In a 2009 article “Sweet Spot,” Time Magazine reported on how the least healthy cereals–Cinnamon Toast Crunch was voted least healthy with the most TV ads, for the record–do the most marketing. The Yale Rudd findings also show that each year, preschoolers (ages 2 to 5) see an average of 507 cereal ads that are designed to appeal to kids.

To be honest, I’ve seen it with my own two eyes.  I tried my best to keep my daughter away from the madness. Once upon a time, the cereal advertising was reserved for Saturday morning cartoon hours. Today, the commercials run all day long, thanks to child-geared cable channels. Some of the commercials feature so many distractions—goofy characters, hip-hop flavored jingles, and enough special effects to rival a Hollywood film—that it’s hard to even figure out what the commercials are about.

But it seems the kids—and their consumer parents, obviously—are getting the message that the products are pushing: buy me. About a third of children in the U.S. are considered overweight or obese, and researchers believe television advertising is a significant contributing factor.

My four-year-old is growing up on the cereals I currently eat, the very un-kid-marketed Raisin Bran and Cheerios. Her first taste of a sugary cereal though was prompted by a little red apple character, Jack, I guess is his name. While shopping one day in the grocery store, she immediately recognized the green box with the bold letters Apple Jacks. For her, it was love at first bite. But there are rules, one bowl, twice a week.

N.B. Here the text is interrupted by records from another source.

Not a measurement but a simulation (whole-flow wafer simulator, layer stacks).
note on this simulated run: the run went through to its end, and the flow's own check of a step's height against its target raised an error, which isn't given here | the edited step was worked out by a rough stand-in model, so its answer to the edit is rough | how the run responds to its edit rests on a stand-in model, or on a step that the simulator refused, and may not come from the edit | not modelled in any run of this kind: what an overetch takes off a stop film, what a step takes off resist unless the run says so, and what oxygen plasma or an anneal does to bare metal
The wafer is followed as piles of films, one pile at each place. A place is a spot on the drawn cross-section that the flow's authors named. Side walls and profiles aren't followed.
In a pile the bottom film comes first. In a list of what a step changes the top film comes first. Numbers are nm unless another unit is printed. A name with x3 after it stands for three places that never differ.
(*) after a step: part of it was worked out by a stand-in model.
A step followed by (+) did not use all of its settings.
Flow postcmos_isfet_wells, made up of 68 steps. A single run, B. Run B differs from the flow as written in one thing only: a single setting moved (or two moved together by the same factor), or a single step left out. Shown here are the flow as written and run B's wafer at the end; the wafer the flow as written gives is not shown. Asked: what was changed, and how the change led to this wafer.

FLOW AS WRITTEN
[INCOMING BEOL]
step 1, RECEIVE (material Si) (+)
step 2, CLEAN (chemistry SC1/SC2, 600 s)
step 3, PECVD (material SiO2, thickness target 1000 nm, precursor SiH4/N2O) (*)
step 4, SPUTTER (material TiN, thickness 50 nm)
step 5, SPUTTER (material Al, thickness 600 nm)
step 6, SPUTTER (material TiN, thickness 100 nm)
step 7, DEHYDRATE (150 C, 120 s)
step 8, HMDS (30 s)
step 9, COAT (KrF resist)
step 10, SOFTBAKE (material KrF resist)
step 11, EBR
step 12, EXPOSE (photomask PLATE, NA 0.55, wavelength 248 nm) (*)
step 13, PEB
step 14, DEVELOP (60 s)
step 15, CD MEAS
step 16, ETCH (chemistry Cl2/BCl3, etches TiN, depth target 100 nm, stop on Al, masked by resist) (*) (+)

The latest news is that the federal government preparing to impose strict new standards on the U.S. food industry and how it markets junk food to kids. With childhood obesity at an all-time high, is it too little, too late?

Did you know that in the U.K. junk food can’t be marketed on children’s television?

Is it the responsibility of the food industry to restrict ads or is it the parents fault for buying the food at all?